Container orchestrator to DL workload, Bing's approach: FrameworkLauncher

Kai Liu (BING) (Microsoft), Yuqi Wang (Microsoft), Bin Wang (Microsoft)

4:00pm–4:40pm Thursday, September 12, 2019

Location: 230 B

Implementing AI

Average rating:

(4.00, 1 rating)

Download slides (PPTX)

Who is this presentation for?

CTOs and directors for AI platforms

Level

Beginner

Description

Bing in Microsoft has a large-scale deployment of Hadoop, Spark, Kafka, and other open source technologies with more than 1 million cores and 4 million GBs of RAM. It needs to run large, complex workflows and services top of the stack, but there are challenges to orchestrate containers for workflows and services at its scale and no existing solutions fully meet its needs. The company created and open-sourced a technology called FrameworkLauncher. It has a proven track record in Microsoft Bing’s large-scale production environment and has partially open-sourced as the most core component of Open Platform for AI.

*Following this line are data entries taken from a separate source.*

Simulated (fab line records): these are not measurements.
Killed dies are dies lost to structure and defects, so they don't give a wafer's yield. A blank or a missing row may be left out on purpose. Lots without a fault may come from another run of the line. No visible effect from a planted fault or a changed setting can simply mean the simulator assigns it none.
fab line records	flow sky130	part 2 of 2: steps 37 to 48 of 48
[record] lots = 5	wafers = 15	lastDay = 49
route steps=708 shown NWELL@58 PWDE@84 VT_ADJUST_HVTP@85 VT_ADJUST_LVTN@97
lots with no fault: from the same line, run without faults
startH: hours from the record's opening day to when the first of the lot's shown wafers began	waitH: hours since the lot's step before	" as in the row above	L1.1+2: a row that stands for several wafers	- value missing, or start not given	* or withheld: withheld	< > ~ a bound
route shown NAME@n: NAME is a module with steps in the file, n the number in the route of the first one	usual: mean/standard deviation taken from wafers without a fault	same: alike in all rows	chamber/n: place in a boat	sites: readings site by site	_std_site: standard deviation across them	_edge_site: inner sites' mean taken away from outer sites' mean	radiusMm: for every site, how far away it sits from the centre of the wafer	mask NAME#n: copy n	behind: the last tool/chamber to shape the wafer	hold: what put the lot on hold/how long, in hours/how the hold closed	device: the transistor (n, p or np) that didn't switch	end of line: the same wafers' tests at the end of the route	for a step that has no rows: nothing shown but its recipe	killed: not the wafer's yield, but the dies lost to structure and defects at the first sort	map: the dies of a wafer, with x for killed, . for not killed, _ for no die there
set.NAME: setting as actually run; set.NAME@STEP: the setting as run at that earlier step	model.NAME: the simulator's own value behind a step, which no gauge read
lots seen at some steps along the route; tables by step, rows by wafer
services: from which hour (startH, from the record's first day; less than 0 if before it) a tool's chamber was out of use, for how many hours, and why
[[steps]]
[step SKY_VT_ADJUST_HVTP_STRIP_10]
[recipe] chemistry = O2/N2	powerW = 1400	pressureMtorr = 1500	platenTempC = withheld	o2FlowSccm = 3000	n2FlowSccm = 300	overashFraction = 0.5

Kai Liu, Yuqi Wang, and Bin Wang explore the main feature set of FrameworkLauncher. It has high availability, where all launcher and Hadoop components are recoverable and work preserving, so user services are designed to remain uninterrupted when components shut down, crash, upgrade, or are out for a long time. It has high usability, so no user code changes are needed to run existing executable inside the container. It also includes services and batch jobs requirements, such as GPU scheduling, port scheduling, and gang scheduling, among others. And it has a number of cluster-provider related features, such as AskMode to extend machine maintenance time for uninterrupted workloads, workload deployment, and launcher watchdog and alert.

Prerequisite knowledge

Familiarity with Apache YARN

What you'll learn

Learn a general approach to designing a container orchestrator for all kinds of workloads

Kai Liu (BING)

Microsoft

Kai Liu is a senior program manager in the AI and Research Group of Microsoft. He has seven years of experience in data-driven engineering, big data platform, and AI infrastructure for Office product families. He led his team to create a service health portal for SharePoint Online, inject a distributed log collection and storage system for Exchange Online, publish curated datasets and key business metrics, and enable subhour experimentations in Office 365. He’s working on the AI and deep learning infrastructure for large-scale enterprise data under compliance obligations.

Website

Yuqi Wang

Microsoft

Yuqi Wang is a software engineer in the AI and Research Group of Microsoft. He has three years of experience in Apache YARN, container orchestration, and AI infrastructure. He’s the author and maintainer for Microsoft FrameworkLauncher, which is built to orchestrate all kinds of workloads through the same interface without making changes to the workload themselves. He has also internally contributed several features into YARN to support long-running service better on Windows. He’s working on the FrameworkLauncher to support AI workloads better and running natively on Kubernetes.

Website

Bin Wang

Microsoft

Bin Wang is a principal software engineering manager in the AI and Research Group of Microsoft, where he’s the tech manager of the multitenancy team and the go-to person across the entire platform team in this area. He’s initiated key efforts to improve the stability of YARN, which now is deployed to 30,000+ machines and supporting 30P+ cold data. He also leads efforts in supporting model training such as ChaNa and LR/MCLR on YARN, which has contributed to ads selection, PA, MM, AdInsight, relevance, etc. He leads the team to support Linux workloads on Windows by extending YARN to support on-demand VM lifecycle provisioning. The MT effort now extends to other key AIR scenarios, such as image processing, DR, Malta data processing, bot trainer, etc. Bin also leads the development of OSS DL training platform OpenPAI, which is specifically designed to be user friendly and extensible for various DL training frameworks and can run on on-premises as well as on cloud environments.